Memory consumption can be significantly more or less than the nominal target depending upon actual column values and whether value caching is enabled. Large non built-in type objects can exceed their default size estimate. If an out of memory errors occur, then set a lower max-reserve-kb value. Also note that source lob values are held by memory references that are not cleared when a batch is persisted. With heavy lob usage you should ensure that buffers of other memory associated with lob references are appropriately sized. |
max-processing-kb (default -1) - setting determines the total size in kilobytes of batches that can be guaranteed for use by one active plan and may be in addition to the memory held based on max-reserve-kb. Typical minimum memory required by Teiid when all the active plans are active is #active-plans*max-processing-kb. The default value of -1 will auto-calculate a typical max based upon the max heap available to the VM and max active plans. The auto-calculated value assumes a 64bit architecture and will limit processing batch usage to 10% of memory beyond the first 300 megabytes (which are assumed for use by the AS and other Teiid purposes).
With default settings including 20 active-plans and an 8GB VM size, then max-processing-kb will be: (((1024-300) * 0.1) + (7 * 1024 * 0.1))/20 = 789.2 MB/20 = 39.46 MB or 40407 KB per plan. This implies a range between 0 and 789 MB that may be reserved with roughly 40 MB per plan. You should be cautious in adjusting max-processing-kb on your own. Typically it will not need adjusted unless you are seeing situations where plans seem memory constrained such as performing 3 pass sorts. |
max-file-size (default 2GB) - Each intermediate result buffer, temporary LOB, and temporary table is stored in its own set of buffer files, where an individual file is limited to max-file-size megabytes. Consider increasing the storage space available to all such files by increasing max-buffer-space, if your installation makes use of internal materialization, makes heavy use of SQL/XML, or processes large row counts.
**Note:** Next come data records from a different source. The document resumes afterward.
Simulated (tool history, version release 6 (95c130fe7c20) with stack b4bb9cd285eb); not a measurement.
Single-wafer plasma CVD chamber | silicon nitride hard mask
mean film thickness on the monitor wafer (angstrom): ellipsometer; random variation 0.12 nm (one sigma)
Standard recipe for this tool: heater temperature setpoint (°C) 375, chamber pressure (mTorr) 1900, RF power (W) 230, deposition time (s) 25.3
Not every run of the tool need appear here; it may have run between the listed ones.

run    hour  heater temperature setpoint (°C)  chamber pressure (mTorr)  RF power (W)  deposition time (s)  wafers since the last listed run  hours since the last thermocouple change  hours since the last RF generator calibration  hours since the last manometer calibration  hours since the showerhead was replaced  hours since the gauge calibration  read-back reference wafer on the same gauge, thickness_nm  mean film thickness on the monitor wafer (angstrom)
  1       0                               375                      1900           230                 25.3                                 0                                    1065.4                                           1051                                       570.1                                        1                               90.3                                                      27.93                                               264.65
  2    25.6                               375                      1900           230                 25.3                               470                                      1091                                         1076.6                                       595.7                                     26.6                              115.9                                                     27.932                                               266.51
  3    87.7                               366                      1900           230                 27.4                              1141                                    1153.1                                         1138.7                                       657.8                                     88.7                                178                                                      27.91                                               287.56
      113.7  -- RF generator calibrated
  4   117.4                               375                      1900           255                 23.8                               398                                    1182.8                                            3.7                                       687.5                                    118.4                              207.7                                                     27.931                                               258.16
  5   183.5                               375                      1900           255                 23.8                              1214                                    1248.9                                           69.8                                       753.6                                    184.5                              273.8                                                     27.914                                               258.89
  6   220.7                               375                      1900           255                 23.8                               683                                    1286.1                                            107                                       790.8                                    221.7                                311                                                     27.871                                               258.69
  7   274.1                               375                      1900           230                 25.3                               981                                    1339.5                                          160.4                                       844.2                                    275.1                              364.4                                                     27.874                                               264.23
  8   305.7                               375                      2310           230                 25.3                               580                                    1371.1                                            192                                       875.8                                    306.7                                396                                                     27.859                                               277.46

processor-batch-size (default 256) - Specifies the target row count of a batch the query processor. A batch is used to represent both linear data stores, such as saved results, and temporary table pages. Teiid will adjust the processor-batch-size to a working size based upon an estimate of the data width of a row relative to a nominal expectation of 2KB. The base value can be doubled or halved up to three times three times depending upon the data width estimate. For example a single small fixed width (such as an integer) column batch will have a working size of processor-batch-size * 8 rows. A batch with hundreds of variable width data (such as string) will have a working size of processor-batch-size / 8 rows.
Additional considerations are needed if large VM sizes and/or datasets are being used. Teiid has a non-negligible amount of overhead per batch/table page on the order of 100-200 bytes. If you are dealing with datasets with billions of rows and you run into OutOfMemory issues, consider increasing the processor-batch-size to force the allocation of larger batches and table pages. A general guideline would be to double processor-batch-size for every doubling of the effective heap for Teiid beyond 4 GB - processor-batch-size = 512 for an 8 GB heap, processor-batch-size = 1024 for a 16 GB heap, etc. |
max-storage-object-size (default 8288608 or 8MB) - The maximum size of a buffered managed object in bytes and represents the individual batch page size. If the processor-batch-size is increased and/or you are dealing with extremely wide result sets (several hundred columns), then the default setting of 8MB for the max-storage-object-size may be too low. The inline-lobs also account in this size if batch contains them. The sizing for max-storage-object-size is in terms of serialized size, which will be much closer to the raw data size than the Java memory footprint estimation used for max-reserved-kb. max-storage-object-size should not be set too large relative to memory-buffer-space since it will reduce the performance of the memory buffer. The memory buffer supports only 1 concurrent writer for each max-storage-object-size of the memory-buffer-space. Note that this value does not typically need to be adjusted.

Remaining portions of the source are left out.